By Anders and Beverly Gyllenhaal
We hadn’t even left the airport in Belize City when the birds started showing up.

More than a dozen Forked-tailed Flycatchers clung to the airport fence, their long tails scissoring in the win. A Great Kiskadee perched on a railing, calling its name. Northern Jacanas picked their way through the grass near the runway.
Tropical kingbirds, seedeaters, egrets, herons, doves and even a hawk appeared despite the roar of jet engines and traffic on the edge of Belize’s biggest city.
We were headed into the Belize interior for a week long birding trip. But from the very start, we found birds everywhere we went across this tiny country that straddles the Caribbean and Central America and draws species from both.


At one point, while speeding through a desolate stretch of highway, our guide and host, Eric Tut, suddenly swerved off the road and jumped out onto the shoulder as cars whizzed by a few feet away. A Jabiru Stork — one of Belize’s most prized species and the tallest flying bird in the Americas — stood in a nearby marsh, slowly stretching its enormous wings.
Moments like that happened all week long.
Record species count per square mile

Latin America boasts the greatest diversity of birds on Earth, with roughly a third of the globe’s 11,000 species. The biggest totals come from giant countries such as Colombia, Peru, Brazil and Ecuador.
And yet Belize — often overlooked as a birding destination — outdoes them all in the number of bird species per square mile.
Part of the reason is that Belize is small. You can drive across the country in a couple of hours. The bigger reason is its broad range of habitats. Within a short distance you can move from mangrove-lined barrier islands and coastal lagoons to lowland tropical forests, wetlands, rivers and the foothills of the Maya Mountains.

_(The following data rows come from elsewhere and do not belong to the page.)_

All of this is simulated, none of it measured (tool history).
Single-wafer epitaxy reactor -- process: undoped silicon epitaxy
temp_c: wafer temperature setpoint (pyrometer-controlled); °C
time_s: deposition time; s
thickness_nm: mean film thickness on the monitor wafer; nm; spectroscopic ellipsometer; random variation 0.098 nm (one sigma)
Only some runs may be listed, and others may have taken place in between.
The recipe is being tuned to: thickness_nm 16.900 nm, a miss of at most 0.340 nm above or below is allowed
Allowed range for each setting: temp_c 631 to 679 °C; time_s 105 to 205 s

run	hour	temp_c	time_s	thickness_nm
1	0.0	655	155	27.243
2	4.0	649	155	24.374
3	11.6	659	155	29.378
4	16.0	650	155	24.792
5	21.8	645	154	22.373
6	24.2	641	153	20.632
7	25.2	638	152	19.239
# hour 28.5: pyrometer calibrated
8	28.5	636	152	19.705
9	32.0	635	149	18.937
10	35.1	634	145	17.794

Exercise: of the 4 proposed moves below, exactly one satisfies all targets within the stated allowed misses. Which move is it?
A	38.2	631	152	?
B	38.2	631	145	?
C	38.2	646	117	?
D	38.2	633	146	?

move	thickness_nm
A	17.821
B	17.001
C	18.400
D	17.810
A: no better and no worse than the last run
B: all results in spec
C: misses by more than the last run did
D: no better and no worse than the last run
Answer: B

Altogether, Belize hosts about 610 bird species, including toucans, parrots, motmots, macaws, curassows, tanagers, flycatchers, raptors and hummingbirds.

“There are so many different habitats that are easy to reach,’’ said Tut, one of the country’s top guides whose family runs the Chrystal Paradise birding lodge in San Ignacio. “The beauty of Belize is you can bird in the Mayan ruins. You can go to the coastline. People find they can see so many species in a week. The other day we had 100 species in 24 hours.”
Raptors everywhere we went

Some of our most memorable moments came during a night outing when we found a Northern Potoo. The ghostlike bird sat motionless on a roadside post, invisible against the wood were it not for its outsized yellow eyes.
Another highlight was taking a boat through the pristine wetlands of Crooked Tree Wildlife Sanctuary, where herons, storks, raptors and kingfishers waited around every bend.
And then there was a glimpse of the Orange-breasted Falcon, among the country’s most endangered raptor that nests on remote cliffs deep in the Maya Mountains.
What I loved the most was the sheer number of hawks, eagles and kites, my favorite species. Every day we encountered a raptor we had never seen before — including the stately Black-breasted Hawk at Crooked Tree and the pale, long-legged Laughing Falcon perched just outside one of the lodges where we stayed.
A crossroads in the hemisphere

Some of Belize’s birding magic comes down to geography. Tucked into the southeast corner of the Yucatán Peninsula, the country sits at the intersection of three bird worlds.

Hundreds of migrants from the United States and Canada arrive each winter. Tropical forest birds reach their northern limits here from deeper in Central and South America. And species from Mexico’s Yucatán Peninsula as well as the Caribbean spill across the border. Few places in the Americas pack so many biogeographic influences into such a small area.
Belize has also protected much of what makes this diversity possible. Roughly 40 percent of the country’s land is under some form of protection, a high share compared with many countries.


“Belize has been trying very hard not to have too much deforestation,’’ said Corrina Young, another guide we met during our travels. “There’s still development — that’s inevitable. But for the most part, there’s a lot of forest left.”
We came home convinced Belize deserves far more attention as a birding destination, especially for U.S. visitors, since this is an English-speaking country reachable in a two-hour flight from Miami, Houston or New Orleans, for instance.
We also came home with thousands of photos that I’m still sorting through. A good number you’re seeing sprinkled through this post. Stay tuned for upcoming posts on Belize hawks and a surprising collection of noctural birds.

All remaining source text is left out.